White House reveals e-mail backups missing

The Bush administration has disclosed that back-up tapes of e-mail messages with dates that coincide with the invasion of Iraq have not been preserved.

White House officials have disclosed that the administration does not have e-mail disaster recovery tapes dated between March 2003 and May 22, 2003 — a period that includes the invasion of Iraq.

The extent of the White House Office of Administration’s back-up tapes have become a focal point for two groups suing the White House for allegedly losing millions of e-mail messages in violation of laws that govern federal records.
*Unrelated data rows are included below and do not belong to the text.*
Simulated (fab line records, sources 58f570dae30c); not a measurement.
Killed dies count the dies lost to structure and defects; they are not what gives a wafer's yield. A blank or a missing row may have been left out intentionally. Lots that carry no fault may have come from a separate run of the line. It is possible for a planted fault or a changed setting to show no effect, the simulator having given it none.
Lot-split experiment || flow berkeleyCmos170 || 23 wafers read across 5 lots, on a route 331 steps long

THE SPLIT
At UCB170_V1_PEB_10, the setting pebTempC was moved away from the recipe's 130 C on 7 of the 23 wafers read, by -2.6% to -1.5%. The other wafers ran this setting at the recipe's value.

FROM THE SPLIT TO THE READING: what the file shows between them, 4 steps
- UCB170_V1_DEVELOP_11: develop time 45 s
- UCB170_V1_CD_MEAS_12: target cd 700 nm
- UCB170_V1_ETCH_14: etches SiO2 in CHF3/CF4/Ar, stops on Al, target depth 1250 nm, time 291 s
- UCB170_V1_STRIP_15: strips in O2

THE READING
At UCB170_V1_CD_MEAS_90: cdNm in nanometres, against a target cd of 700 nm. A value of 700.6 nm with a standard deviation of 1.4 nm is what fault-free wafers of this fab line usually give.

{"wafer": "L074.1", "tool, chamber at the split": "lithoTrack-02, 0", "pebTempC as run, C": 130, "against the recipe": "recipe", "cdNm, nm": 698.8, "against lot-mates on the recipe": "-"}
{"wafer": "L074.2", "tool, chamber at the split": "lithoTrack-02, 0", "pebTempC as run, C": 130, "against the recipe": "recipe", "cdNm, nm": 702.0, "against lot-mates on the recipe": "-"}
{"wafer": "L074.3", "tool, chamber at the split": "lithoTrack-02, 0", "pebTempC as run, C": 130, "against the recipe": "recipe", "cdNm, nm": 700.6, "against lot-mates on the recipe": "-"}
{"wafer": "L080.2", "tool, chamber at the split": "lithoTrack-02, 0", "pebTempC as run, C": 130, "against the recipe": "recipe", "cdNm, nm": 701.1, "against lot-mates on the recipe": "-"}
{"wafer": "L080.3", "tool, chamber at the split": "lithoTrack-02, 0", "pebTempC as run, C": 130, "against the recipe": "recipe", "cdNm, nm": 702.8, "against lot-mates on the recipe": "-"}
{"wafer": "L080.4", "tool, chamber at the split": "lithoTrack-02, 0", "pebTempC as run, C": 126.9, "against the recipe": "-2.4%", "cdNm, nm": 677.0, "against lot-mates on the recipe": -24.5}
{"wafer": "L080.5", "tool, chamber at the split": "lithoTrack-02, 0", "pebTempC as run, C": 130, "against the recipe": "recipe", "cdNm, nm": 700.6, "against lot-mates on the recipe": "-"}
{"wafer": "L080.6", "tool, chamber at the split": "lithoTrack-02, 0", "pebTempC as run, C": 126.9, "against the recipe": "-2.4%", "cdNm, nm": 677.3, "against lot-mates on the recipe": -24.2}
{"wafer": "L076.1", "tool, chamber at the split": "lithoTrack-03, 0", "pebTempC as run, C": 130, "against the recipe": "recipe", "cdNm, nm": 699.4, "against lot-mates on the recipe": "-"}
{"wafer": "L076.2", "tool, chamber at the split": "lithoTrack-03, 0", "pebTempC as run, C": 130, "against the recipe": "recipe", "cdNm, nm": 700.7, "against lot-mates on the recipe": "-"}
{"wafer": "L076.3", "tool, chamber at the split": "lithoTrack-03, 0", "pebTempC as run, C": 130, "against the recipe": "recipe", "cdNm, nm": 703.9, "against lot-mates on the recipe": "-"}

In January, Theresa Payton, chief information officer in the Executive Office of the President’s (EOP) Office of Administration, told a U.S. District Court that the back up tapes should substantially contain the data for that period, but noted that the administration only began preserving all disaster recovery tapes in October 2003. The administration also says that because disaster recovery tapes capture what is stored on a server, they may contain e-mail messages from dates before the tape was actually created.

Administration officials also say there is no proof that any e-mail messages have gone missing, despite previous statements from officials that The George Washington University’s National Security Archive (NSA) and Citizens for Ethics and Responsibility in Washington, the two groups suing the White House, and democratic lawmakers say indicate otherwise. The groups and the Democratic lawmakers investigating the alleged loss also point to a 2005 internal White House analysis suggesting that hundreds of days of e-mail messages for components of the White House are missing. White House officials now question the veracity of that study.

In the May 5 court filing, Payton answered a series of questions posed by the court regarding the extent of the back up tapes. The court is considering whether to expand a court order that requires White House officials to preserve the tapes. A federal magistrate ordered the officials to disclose details about the extent of the White House’s disaster recovery tapes and hard drives that were in use during the March 2003 to October 2005 period.

Payton said that there were 438 disaster recovery tapes dated from May 23, 2003, through September 29, 2003. White House officials told the court they began preserving all back up tapes in early October of that year. Payton said determining the exact content of those tapes would be overly burdensome. She said some 60,000 tapes have been created since May 23, 2003.


The NSA said in a statement that the revelation that back-up tapes dated before May 23, 2003, were not preserved suggests that e-mail messages that were deleted or improperly preserved from the EOP's computer system may not be recoverable from the back-up tapes.


“What is most shocking is that if anyone at the White House was deleting their e-mails during the invasion of Iraq, those e-mails are not on any back-up tapes,” NSA Director Tom Blanton said in a statement.